Since the beginning of the 21st century, every (technological) green light came on to encourage the development of natural language processing, including a better understanding of deep learning, an exponential increase in computer processing power, a boom in the volume of data… And, with that, real-life applications accessible to the average user, such as the rise of first virtual assistants on smartphones by the end of 2011 on the iPhone 4S, and then connected speakers (Amazon in 2014, and Google in 2016).
How Does Natural Language Processing Work?
There is nothing new about the idea of machines understanding natural language. But what made it progress so rapidly was deep learning. This methodology relies on the use of artificial neuronal networks that “imitate” the human brain. But it just so happens that “natural” language is a complex thing, with countless subtleties that machines find difficult to interpret, including undertones or innuendo, humour, metaphors, euphemisms, etc. The ambition of NLP technology is therefore to capture all these nuances and to associate them with autonomous learning to convert language into raw data, to generate interaction with the users, and to create intelligent conversations.
To this end, the algorithm relies on recurrences, patterns, and correlations as it decomposes the human language, then inferring meaning. The constituting elements of speech are categorised and segmented, words and phrases are considered separately so that functions may be attributed to each one based on its morphology. This allows the program to establish a distinction between a noun phrase, a conjugated verb, various clauses, complements, subjects, genders, numbers, etc. Several methodologies are taken into account, such as a frequency analysis for every term, comparison between proportional keyword occurrences in various texts from a same corpus, contextual analysis, etc. Language is thus processed on multiple levels:
- Lexical analysis,
- Syntactical analysis,
- Semantic analysis,
- Pragmatic analysis.
This is exactly the same type of workings involved in how Google uses NLP, as with its BERT algorithm, for instance.
What Is Google NLP: A Search Engine With Integrated Natural Language Processing
As far as natural language processing is concerned, Google is something of a reference. What we’re going to look into here is how this technology is used to transform indexing processes and the ranking of web pages.
In order to understand how Google’s algorithm has been evolving over time, one must always consider user experience. To the Mountain View firm, the aim is always to ensure the satisfaction of those Internet users who rely on its search engine by offering them results that are as relevant as possible. This implies that they are continuously improving the quality of the pages highlighted in the SERP.
In this context, understanding the queries formulated by the users is practically the name of the game. And it’s no longer about grasping the overall meaning of the words, but about identifying every intent concealed behind the phrasing of the search to provide a better answer. To this end, it is imperative not only to be aware of the nuances a query may contain, but also to detect any terms that express an “emotion”.

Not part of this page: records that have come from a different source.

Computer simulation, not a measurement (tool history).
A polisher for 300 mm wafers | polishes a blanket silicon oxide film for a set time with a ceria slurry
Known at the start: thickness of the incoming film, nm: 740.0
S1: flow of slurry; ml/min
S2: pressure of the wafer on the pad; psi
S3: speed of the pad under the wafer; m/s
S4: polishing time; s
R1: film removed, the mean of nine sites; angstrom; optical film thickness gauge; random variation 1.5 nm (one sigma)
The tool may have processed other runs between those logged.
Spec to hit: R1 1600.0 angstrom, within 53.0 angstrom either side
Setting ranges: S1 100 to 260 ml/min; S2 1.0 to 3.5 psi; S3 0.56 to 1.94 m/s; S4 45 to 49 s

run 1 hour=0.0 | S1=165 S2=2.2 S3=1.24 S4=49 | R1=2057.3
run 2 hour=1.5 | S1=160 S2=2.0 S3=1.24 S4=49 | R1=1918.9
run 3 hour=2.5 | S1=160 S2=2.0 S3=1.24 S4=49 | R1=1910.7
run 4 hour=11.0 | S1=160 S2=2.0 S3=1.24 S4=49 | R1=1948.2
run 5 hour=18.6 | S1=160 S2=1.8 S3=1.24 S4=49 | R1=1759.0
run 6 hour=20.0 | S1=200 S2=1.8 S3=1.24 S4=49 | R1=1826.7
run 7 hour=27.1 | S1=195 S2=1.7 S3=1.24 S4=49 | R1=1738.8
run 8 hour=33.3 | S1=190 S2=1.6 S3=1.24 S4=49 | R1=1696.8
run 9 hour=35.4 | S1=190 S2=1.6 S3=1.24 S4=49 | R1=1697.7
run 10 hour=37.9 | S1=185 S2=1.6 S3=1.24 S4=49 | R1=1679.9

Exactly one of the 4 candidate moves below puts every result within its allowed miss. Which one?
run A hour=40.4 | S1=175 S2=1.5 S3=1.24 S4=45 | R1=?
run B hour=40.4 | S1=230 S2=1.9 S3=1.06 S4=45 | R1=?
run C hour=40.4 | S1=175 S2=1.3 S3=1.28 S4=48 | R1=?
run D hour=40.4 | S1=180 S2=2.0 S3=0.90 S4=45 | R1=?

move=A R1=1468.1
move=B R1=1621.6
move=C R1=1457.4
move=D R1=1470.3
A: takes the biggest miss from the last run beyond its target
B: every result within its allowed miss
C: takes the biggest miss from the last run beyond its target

Google’s work on NLP has resulted in the launch of the BERT algorithm in 2019. This was the most important update in five years for the firm (according to its own statement about it) and an undeniable leap forward in terms of how search engines operate. This is because BERT no longer processes queries word for word. Instead, it weaves connections between the terms being used in order to take the context into account and to grasp the “deep meaning” of the query. With this in mind, it looks at every single term, including operative words and prepositions, and assesses the “emotions” that transpire from the query, giving it a positive, negative, or neutral score.
At the time of its launch, the BERT algorithm (for Bidirectional Encoder Representations from Transformers) was the technological culmination of Google’s research on NLP. At its base, there are two main cornerstones:
- data (pre-trained models, which are sets of information to be analysed via natural language processing);
- and methodology (the way the algorithm uses these models).
In other words, with BERT, Google meant to “read” the user’s thoughts by understanding not only the query itself, but what isn’t explicitly said. This also helps grasp unprecedented queries, those being formulated for the very first time, which Google then estimated to account for about 15% of daily searches.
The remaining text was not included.